Granular Web Archiving at IIPC

As is pretty clear by now, we’re spending a lot of time and energy in the pursuit of ensuring the digital work we’re publishing at SUP is just as long-lived as a typical scholarly monograph. We’ve zeroed in on three approaches, and the one that has been most successful so far is web archiving. So I’ve made it one of my priorities to engage with the web archiving world by making connections and keeping up with the latest technologies and tools.
It was in this context that I attended and gave a presentation at this year’s IIPC WAC (International Internet Preservation Consortium’s Web Archiving Conference) in Wellington, New Zealand, November 12-16. My presentation was part of a panel including Anna Perricci of Webrecorder and Sumitra Duncan, head of the New York Art Resources Consortium’s web archiving program. Moderated by fellow supDigital team member Nicole Coleman, who has written her own report of the conference here, our panel showcased the advantages of granular web archiving for creative and scholarly web content. Unlike many of the other conference sessions, which focused on large-scale crawling mostly for purposes of dark archives, our session, titled “Capturing complex websites and publications with Webrecorder,” sought to push back against scale in favor of scope. Ultimately what we brought to the conversation at this year’s conference, I think, was the importance of thorough, thoughtful, comprehensive capturing of web content that challenges sweeping, scalable methods often used for capturing a lot of time-sensitive content very quickly.

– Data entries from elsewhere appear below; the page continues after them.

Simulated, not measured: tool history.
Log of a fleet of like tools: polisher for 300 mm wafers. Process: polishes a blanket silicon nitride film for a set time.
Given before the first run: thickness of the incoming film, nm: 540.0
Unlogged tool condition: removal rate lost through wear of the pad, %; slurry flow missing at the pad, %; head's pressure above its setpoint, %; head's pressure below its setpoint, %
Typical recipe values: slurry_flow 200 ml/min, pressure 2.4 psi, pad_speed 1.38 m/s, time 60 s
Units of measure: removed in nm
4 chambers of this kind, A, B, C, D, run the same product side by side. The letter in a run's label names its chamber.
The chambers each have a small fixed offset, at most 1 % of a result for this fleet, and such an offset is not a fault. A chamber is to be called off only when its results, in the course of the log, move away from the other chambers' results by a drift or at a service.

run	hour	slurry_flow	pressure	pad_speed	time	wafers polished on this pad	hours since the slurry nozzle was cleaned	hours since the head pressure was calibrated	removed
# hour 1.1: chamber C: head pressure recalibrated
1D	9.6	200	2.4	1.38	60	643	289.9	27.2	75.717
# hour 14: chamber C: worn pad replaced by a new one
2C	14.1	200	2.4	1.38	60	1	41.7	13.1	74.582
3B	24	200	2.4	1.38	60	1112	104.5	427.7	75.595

Web archiving has been perhaps one of the strongest responses to the threat of disappearing news and data that has become frighteningly commonplace as more and more information is published in digital-only formats and as political leaders seek to distort history and fact. Being able to crawl and archive thousands of news articles in a single day, then, is certainly a legitimate expectation from web archiving applications and software. And it makes sense that most of the focus of web archiving is on this kind of content. It was reassuring to see just how many institutions were working to preserve truth and records of knowledge and how much care they were putting into the legality and cultural sensitivity surrounding that kind of record building. But not everyone who needs to web archive needs to do it the same way.
As the first presenter in our panel, Anna Perricci outlined the affordances that Webrecorder, as as opposed to other systems, offers and how they are evolving their tools to meet the needs of not just archivists but of content producers who are anticipating the need to archive early in their production processes. She shared updates to the interface and previewed upcoming plans for collaboration and extended services. The presentation preceding our panel, by Ilya Kreymer, set up the technological foundation for these features, and Anna offered a reframing of them through the human-scale lens that Webrecorder has come to represent in the web archiving world.
As a scholarly publisher, our priority is to capture and reproduce the full content and experience of each digital publication we put out, and often times these publications contain technologies beyond the typical scope of a scale-based crawler. Complex Javascript, for instance, requires the affordances of the PyWB framework rather than the Open WB system so commonly used by large institutions. My presentation highlighted the capabilities we’ve needed to leverage from Webrecorder as a PyWB system when Open Wayback failed to capture and/or deliver all the intricacies of the innovative work we’re publishing.
Sumitra Duncan wrapped up the presentations by bringing a similar perspective from the art world. Capturing artist websites presents unique challenges similar to our own at SUP. Artists, like digital scholars, by nature push the bounds of technology and interactive and visual potential. Organizations like ours require a web archiving tool that allows for fine-tuned manual capturing, so we can ensure nothing is lost. Duncan explained that NYARC is using a combination of Archive-It and Webrecorder to capture what they can through automation but then to fill in the gaps automation necessarily leaves with a more granular approach.
Ultimately, the trade-off with granular control of a capture is that the process it requires is time intensive. As content producers with still only a few works released, at SUP we can afford to focus closely on each one. Most stakeholders in the web archiving world are still, understandably, focused on scale—grabbing as much as possible while it’s there without necessarily planning immediately for replay or access to the archived content. But if our arguments carried any weight in the ongoing discussion, I hope it’s for the creators of web content to take a more active role in the longevity of what they’re putting online. Our perspective seemed to resonate and piqued the interest of the audience, and our post-presentation panel discussion yielded insightful questions and comments, provoked and encouraged by our moderator. Our presence at the conference in general, I hope, demonstrated that archiving needs to and is beginning to happen during production, and that as the creators of web content we have a unique insight into the technical needs of that content.
I feel encouraged by the welcome our little panel received. The group in Wellington, including the hosts at the National Library of New Zealand, were remarkably accommodating and inclusive. Our representative in the welcoming waiata called us all “warriors of the internet.” I’m happy our program is counted among those protecting knowledge and that we were able to share our perspectives as content creators among those so passionate about preserving it.